Certainly, everyone wants to know that their Offer has been accepted, otherwise, there’s no contract.
Signed, Sealed and DELIVERED
It’s the delivered part which is the actual acceptance.
So, when did that happen? Exactly!
- This would be the time when the physical document left the hands of the Offeree and was returned to the Offeror
- This would be the time when Canada Post placed the envelope in the mailbox, or had a person sign for receipt of a registered letter
- This would be the time when the two fax machines connected through the telephone system and a confirmation time is published
- This would be the time when the e-mail message reaches the network of the Offeror’s internet provider
By Online Order
- This would be the time when the order is placed by the Purchaser
That’s what happens with contracts generally. We have to have the “go ahead”, the “authorization to proceed”. This is the “acceptance”. From time to time, the exact timing is of critical importance, where, for example a Supplier lowered the price for Monday only. The person placing the order would want to ensure that the order was placed by 23:59:59 hours, since one more second would bring us to Tuesday and a higher price.

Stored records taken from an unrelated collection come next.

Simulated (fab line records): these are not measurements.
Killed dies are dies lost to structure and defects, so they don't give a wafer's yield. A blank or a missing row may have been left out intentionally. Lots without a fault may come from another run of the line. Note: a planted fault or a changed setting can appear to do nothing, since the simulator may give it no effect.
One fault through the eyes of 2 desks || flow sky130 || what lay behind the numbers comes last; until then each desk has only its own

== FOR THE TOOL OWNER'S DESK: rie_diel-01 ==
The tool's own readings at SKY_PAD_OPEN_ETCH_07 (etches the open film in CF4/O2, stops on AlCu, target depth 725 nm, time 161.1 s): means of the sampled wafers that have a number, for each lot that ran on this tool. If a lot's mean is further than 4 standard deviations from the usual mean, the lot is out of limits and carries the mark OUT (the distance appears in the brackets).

Real Estate Deals: Importance of Timing
For real estate transactions, acceptance often starts the clock running for:
- Delivery of a deposit – within 24 hours
- Escape Clause – 48 hours
- Inspection – 3 days
- Financing – 5 days
- Status Certificate – 10 days
- Sale of Property – 30 days
There is a provision that sets out that “time is of the essence”. So, we need to know precisely when the contract began in order to calculate the times various matters are due. Sometimes, the default position is that the contract becomes null and void, while other times one party is in breach.
Agreements for Real Estate
Agreements for the purchase of real estate have been required to be in writing since the 17th Century. The first Statute of Frauds was enacted in 1677.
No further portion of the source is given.